About the conference
The wording of the 2003 UNESCO Convention for the Safeguarding of the Intangible Cultural Heritage states that intangible cultural heritage can give communities, groups and individuals a sense of identity and continuity. A large majority of the groups and individuals whose practice of intangible heritage has been inscribed in national or UNESCO lists are rather living in smaller or medium-sized cities as well as in rural areas. But what about the role and place of intangible heritage in the enormously diversified large conurbations of (Western) Europe?
In large conurbations, creativity and a broad variety of cultural and economic activities emanate. They serve as a strong pull factor for many people. Due to processes of migration, these cities are both “melting pot” and “salad bowl" with a great variety of cultural and social backgrounds and futures, and diverse ethnicities. These large urban agglomerations often struggle with social and economic challenges and volatilities due to high unemployment and sometimes also high crime rates. Projects for urban improvement usually focus on social welfare and on improving living conditions in general. This international conference will instead focus on the intangible heritage in contemporary urban contexts, discussing case studies with different approaches of how intangible heritage is practiced and used as a source fostering social cohesion and cherishing diversity in the city.
Session proposals should be submitted by 30 May 2017 and should present a specific case taking a superdiverse city in Europe as a starting point. The two-day conference will be held in Utrecht, February 2018. Interested scholars and heritage workers are invited to submit an abstract (500 words) to Albert van der Zeijden (email@example.com) before May 30, 2017. Decisions will be announced on July 1, 2017, at the latest.

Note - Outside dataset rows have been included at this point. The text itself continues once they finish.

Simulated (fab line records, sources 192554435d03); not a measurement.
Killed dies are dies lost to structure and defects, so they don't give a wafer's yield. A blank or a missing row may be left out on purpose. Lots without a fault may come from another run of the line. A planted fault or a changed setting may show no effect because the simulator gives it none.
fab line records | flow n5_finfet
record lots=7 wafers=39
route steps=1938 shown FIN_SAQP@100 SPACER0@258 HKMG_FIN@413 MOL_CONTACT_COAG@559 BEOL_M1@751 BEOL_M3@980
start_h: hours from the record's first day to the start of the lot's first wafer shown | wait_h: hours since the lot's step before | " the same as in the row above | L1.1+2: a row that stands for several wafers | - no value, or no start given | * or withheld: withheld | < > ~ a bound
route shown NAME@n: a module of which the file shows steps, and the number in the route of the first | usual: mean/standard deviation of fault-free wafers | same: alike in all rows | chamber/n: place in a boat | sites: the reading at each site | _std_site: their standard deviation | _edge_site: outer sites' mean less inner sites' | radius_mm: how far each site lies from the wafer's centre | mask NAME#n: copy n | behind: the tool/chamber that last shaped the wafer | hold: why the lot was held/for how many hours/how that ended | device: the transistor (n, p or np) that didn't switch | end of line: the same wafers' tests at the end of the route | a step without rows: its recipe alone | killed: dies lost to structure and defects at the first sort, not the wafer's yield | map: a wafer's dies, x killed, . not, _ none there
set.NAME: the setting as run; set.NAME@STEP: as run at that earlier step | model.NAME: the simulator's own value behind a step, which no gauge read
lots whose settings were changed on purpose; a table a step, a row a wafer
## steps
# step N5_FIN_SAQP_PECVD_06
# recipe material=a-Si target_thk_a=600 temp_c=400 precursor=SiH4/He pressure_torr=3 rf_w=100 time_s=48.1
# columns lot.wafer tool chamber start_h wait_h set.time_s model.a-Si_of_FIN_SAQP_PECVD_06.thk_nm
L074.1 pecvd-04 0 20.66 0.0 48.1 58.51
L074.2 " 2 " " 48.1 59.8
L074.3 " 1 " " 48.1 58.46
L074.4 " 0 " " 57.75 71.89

Conference organized by the Dutch Centre for Intangible Heritage, tapis plein – Expertise Center for intangible Heritage in Flanders, FARO. Flemish Interface Center for Cultural Heritage, German Commission for UNESCO, and in cooperation with the University of Utrecht and the Free University of Brussels UNESCO Chair on critical heritage studies and safeguarding ICH, and the National Commissions for UNESCO in Belgium and the Netherlands.
Target groups: culture and heritage professionals, scholars, policy stakeholders and others interested in the topic (at least 100 attendants).